What is Drip Marketing? A Guide to Drip Campaigns

Updated: Jun 24, 2021 / Article by: WHSR Guest

Email marketing is one of the most effective ways to build relationships with prospects and turn them into customers or clients. It is incredibly versatile as well. You can run email marketing campaigns to subscribers who have joined your email list or run campaigns to cold prospects as part of a sales or marketing campaign.

Through drip emails, you can automate communication at key points of the customer journey. Read on to know more about drip marketing and how you can use them to increase your conversions.

What Is Drip Marketing?

Drip marketing is the process of delivering a sequence of automated messages to subscribers or leads. You can send these messages via email or another messaging channel. For example, you could run a drip marketing campaign via LinkedIn Messenger.

What is drip marketing?
Source: Zapier

Drip marketing allows businesses to communicate with subscribers during significant events or dates in a customized and tailored manner. You will send those messages based on audience behavior or another strategic automation strategy.

For example, you might send an initial email and a series of follow-up emails to a sales prospect. The goal of a follow-up email campaign might be to secure a sales meeting with a prospect whom you’ve never met.

A drip marketing campaign will typically contain somewhere between two-seven messages spread out over a period of time. The number of messages you send will depend on your campaign and the goal you want to achieve.

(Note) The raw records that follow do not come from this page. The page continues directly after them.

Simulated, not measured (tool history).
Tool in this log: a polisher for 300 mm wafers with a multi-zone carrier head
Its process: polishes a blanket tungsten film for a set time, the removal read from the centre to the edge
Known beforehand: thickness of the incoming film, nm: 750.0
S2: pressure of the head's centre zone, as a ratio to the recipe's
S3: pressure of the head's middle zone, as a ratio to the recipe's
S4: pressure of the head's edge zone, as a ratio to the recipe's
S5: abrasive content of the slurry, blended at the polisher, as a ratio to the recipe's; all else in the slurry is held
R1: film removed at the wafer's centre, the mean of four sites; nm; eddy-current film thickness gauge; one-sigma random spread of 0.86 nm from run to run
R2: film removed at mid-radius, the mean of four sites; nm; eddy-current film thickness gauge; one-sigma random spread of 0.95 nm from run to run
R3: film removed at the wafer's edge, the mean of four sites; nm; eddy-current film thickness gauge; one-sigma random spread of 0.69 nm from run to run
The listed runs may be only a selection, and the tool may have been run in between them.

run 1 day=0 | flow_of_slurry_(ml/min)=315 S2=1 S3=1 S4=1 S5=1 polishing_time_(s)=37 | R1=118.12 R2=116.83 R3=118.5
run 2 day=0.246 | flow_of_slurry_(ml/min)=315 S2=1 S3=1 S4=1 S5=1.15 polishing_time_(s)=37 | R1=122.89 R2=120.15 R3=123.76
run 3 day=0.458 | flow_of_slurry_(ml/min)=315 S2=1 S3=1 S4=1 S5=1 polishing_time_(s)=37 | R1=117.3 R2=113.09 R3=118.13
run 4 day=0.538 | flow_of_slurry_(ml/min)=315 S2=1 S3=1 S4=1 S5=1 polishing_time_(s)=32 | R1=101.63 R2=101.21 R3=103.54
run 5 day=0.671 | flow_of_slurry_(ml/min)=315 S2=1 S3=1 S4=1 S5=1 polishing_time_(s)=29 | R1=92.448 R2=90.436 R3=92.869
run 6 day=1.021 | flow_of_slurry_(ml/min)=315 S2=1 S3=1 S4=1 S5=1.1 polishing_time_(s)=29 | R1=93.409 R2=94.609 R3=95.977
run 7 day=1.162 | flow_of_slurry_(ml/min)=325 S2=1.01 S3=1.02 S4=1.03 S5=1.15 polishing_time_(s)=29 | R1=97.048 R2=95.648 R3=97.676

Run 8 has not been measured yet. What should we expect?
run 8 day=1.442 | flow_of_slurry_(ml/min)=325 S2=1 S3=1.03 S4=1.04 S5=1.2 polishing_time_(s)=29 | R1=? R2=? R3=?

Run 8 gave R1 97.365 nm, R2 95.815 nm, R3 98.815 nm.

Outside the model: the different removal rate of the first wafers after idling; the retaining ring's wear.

Before you kick start any campaign, it's best to verify the email addresses using an online email verification tool to make sure you are sending the email to the right person.  

Why Should You Use Drip Campaigns? 

Even with the increased popularity of social media, digital marketers still rely on email drip campaigns because they have proven to be so effective. Below are some reasons why people use drip marketing to engage with subscribers and prospects:

  • Develop a relationship: You can use email drip campaigns to share information about your company and/ or offer. Each email offers you the chance to engage the prospect. 
  • Incentivize Action: When you send a series of considered emails to a person, you increase the chance of taking some form of action. That action might be responding to your email request, clicking on a link, etc.
  • Saves you time: automated emails are a huge time saver. You set up the campaign, and it will run on autopilot.
  • Lead nurturing: Converting new subscribers into customers requires patience on the part of the business. You need to provide a good customer experience. That means sharing relevant information with a prospect when they are likely to find that information useful. Drip marketing allows you to achieve this goal.

Those are just some of the many benefits of drip marketing. Hopefully, you get a sense of why you should utilize drip marketing in your business operations. With that in mind, let’s jump into the core part of this guide.

How To Get Started With Email Drip Campaigns? 

Running a drip marketing campaign is straightforward. For the best chance of achieving success, follow the four-point plan that is laid out below.

1. Research your audience

If you want your drip marketing campaign to be successful, you need to understand your target audience’s goals, pain points, and motivations. One way of researching your audience is the creation of a customer persona.

A customer persona is a semi-fictional representation of your customer base. It includes a mixture of demographic and other information about your customer.

Here’s a nice example of a customer persona below.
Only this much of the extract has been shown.